This vignette demonstrates how you can start a report generation in your R code
by creating the anrep
class, and then use the methods of this class to
add both structural and data elements to your report.
Using the API is very similar to using a typical logging library to emit some information from different places in your code. Only in this case, you are emitting rich content such as plots and tables, as well as organizing output into a hierarchical structure.
The report hierarchy is expressed through:
anrep
documentation).Overall, the feature set in the anrepr
package allows easily equipping any arbitrarily
complex analysis pipeline with a graphical reporting facility that emits report
elements within functions, loops or conditional branches.
The typical final output is an auto-generated static Web site that contains linked HTML pages, embedded and stand-alone versions of the plots as well as saved data files. The Web pages will contain dynamic Java Script elements if your code decides to report the types of R objects which implement the htmlwidgets interface. The generated Web site directory is portable - it can be copied to other locations or computers and viewed directly from disk, or it can be deployed to a Web server.
Popular R frameworks like Sweave and RMarkdown / Knitr packages greatly facilitate reproducible research and graphical report generation by embedding analysis code into the documents written in a structured markup languages such as LaTex, Markdown or HTML. When the document is "rendered" by Knitr, the code chunks written in R are replaced by the results of their evaluation. A large ecosystem of tools have been developed in the R community for automatically formatting various analysis objects into the markup representation.
One constraint imposed by such "document-driven" reporting approach is that the flow of the analysis is controlled by the linear structure of the template document. Generation of the reporting output from the embedded code will normally proceed from the top to the bottom of the document without branching or looping.

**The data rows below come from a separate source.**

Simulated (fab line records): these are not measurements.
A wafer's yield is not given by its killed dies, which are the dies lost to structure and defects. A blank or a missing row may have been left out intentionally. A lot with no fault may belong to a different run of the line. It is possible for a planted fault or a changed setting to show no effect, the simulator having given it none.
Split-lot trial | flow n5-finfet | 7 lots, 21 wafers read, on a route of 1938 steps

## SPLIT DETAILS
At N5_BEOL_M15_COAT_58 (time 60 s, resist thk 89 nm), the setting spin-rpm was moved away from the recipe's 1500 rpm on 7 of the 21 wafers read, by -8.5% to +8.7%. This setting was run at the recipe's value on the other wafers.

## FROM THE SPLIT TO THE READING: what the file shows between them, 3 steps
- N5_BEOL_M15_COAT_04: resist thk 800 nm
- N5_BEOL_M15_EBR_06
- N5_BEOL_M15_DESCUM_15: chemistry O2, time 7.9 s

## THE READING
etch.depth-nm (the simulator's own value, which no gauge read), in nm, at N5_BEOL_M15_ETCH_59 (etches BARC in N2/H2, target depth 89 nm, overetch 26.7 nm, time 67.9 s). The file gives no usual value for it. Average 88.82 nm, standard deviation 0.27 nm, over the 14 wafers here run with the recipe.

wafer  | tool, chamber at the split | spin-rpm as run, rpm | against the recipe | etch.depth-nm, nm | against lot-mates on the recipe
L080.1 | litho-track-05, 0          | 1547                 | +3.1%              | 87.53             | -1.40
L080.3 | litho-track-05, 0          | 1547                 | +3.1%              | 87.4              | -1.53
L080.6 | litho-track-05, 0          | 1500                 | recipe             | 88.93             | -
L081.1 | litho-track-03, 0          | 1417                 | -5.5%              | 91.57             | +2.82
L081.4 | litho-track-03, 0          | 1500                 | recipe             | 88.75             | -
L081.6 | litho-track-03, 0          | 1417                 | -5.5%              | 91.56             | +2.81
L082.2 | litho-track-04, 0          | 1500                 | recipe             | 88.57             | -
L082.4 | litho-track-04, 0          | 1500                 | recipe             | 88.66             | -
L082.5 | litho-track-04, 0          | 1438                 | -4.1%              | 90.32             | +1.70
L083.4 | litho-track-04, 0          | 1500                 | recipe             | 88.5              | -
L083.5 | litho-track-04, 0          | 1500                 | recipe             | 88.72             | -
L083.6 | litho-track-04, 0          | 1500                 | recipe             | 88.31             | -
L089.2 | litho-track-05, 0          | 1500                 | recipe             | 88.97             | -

Recognizing a frequent need for a more flexible control over the flow of the report generation, knitr introduces both conditional evaluation tags and references between the chunks of code in the document. However, applying this advanced functionality imposes on the users an additional layer of programming that has to be done in a limited domain specific language (DSL) implicitly defined by the available knitr tags. The users have to learn this DSL and manage to express with it their reporting workflows. This has to happen despite the fact that they are already writing their code chunks in the powerful general purpose programming language such as R.
The situation is similar with the very popular Python-centric literate programming framework Jupyter Notebooks.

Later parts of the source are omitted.